In 2001, 13 per cent of journeys to work were made by walking, riding or public transport. Our Sustainable Transport Plan says that by 2026 we want 30 per cent of those journeys made by walking, riding or public transport. We want to go from 13 per cent to 30 per cent. That is how we are going to fix congestion and that is how we are going take real climate action. It is a huge leap—and, unfortunately, we are not getting there.

We were making progress until 2011, but since then we have not been. In 2021, those who walked, rode or caught public transport to work made up just 12.4 per cent of journeys to work. We are aiming for 30 per cent and we are meeting 12 or 13 per cent. Our mode share has actually gone down. We have become more car dependent, and we have become more car dependent at a time when we are saying we need more sustainable transport.

It is, frankly, little wonder when our investment in transport infrastructure is so heavily focused on roads. Roads cost a lot. They are really expensive. The 2022-23 budget set out $286 million just in maintenance. That is not for building roads or duplicating them; that is just maintaining the roads we have. It is obviously essential that we maintain the roads that we have. Road safety and quality are incredibly important.

We had the wettest October on record in Canberra this year. We know that climate extremes will make maintaining our city more expensive and more difficult. We have to maintain the ones we have, and we have to think really, really carefully about what new roads we build, and where. We must always do so on the basis that public or active transport might be a better buy.

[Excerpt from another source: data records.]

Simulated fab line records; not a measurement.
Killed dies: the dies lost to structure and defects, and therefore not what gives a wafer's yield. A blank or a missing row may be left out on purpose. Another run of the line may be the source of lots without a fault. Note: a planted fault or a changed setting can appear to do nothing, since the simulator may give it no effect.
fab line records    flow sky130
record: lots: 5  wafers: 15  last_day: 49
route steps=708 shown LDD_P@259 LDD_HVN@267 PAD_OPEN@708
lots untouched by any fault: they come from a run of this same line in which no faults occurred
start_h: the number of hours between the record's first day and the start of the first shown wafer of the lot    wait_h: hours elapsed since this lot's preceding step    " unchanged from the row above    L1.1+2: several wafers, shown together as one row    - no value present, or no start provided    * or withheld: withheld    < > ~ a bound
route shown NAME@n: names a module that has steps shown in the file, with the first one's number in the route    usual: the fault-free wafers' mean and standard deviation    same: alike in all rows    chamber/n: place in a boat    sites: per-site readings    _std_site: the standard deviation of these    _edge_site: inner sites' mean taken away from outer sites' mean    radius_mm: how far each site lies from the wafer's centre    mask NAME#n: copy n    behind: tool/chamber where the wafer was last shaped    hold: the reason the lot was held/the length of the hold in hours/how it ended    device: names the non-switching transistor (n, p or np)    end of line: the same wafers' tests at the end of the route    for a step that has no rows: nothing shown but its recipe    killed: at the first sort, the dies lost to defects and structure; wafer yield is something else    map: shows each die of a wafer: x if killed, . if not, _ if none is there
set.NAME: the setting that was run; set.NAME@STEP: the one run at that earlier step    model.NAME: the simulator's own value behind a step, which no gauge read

We also know that building roads that encourage high-speed driving is in itself a road safety issue. The best way to improve road safety is to do it from the start by design. When we build new roads, we need to design them so that we are having good traffic flow and we are slowing cars down, particularly when we have got vulnerable road users around. We have always got to remember that the best way to beat congestion is to give people fantastic choices so that they do not have to drive to every single place that they are going. Taking cars off the road is the best way to beat congestion, and designing our roads to be safe in the first instance is the best way to help safety.

I am really glad that we have got this $85.9 million for public transport, but it actually will not touch the sides of what we are owed for decades of underfunding on ACT infrastructure. What should instead happen is that the commonwealth should be increasing funding to the ACT for infrastructure projects, particularly for active and public transport.